Book Spotlights Dark Side of 20th-Century British Writer Who Wrestled With Faith
The figure of the gargoyle is key to appreciating the early 20th-century British writer G.K. Chesterton, author John Tibbetts believes.
“The Dark Side of G.K. Chesterton: Gargoyles & Grotesques” (McFarland Publishing) is the fourth in a series of books about gothic fiction from the retired University of Kansas professor of film & media studies.

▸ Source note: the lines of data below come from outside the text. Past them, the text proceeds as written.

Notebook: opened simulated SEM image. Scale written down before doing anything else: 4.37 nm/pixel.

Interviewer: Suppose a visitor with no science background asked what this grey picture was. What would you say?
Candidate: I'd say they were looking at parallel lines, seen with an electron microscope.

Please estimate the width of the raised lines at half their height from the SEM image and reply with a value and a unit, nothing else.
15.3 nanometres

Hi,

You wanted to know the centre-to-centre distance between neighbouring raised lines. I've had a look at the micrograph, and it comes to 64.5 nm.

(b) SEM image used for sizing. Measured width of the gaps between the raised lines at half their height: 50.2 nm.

He began with “The Gothic Imagination: Conversations on Fantasy, Horror and Science Fiction in the Media” and continued with “The Gothic Worlds of Peter Straub,” whom Tibbetts calls “America’s greatest ghost story writer.” Lately, he has focused on two early 20th-century British writers of the "weird fiction" genre. His biography, “The Furies of Marjorie Bowen,” is to be followed later this year by a two-volume critical study of her work in “The Marjorie Bowen Reader.”
His new book is “a highly idiosyncratic view that takes into account Chesterton as a fantasist, detective-story writer and science fiction prophet," Tibbetts said.
Like many of the 28 books Tibbetts has written or edited — either alone or with collaborators — this one can be traced back to a book he picked up as a child in his father’s library.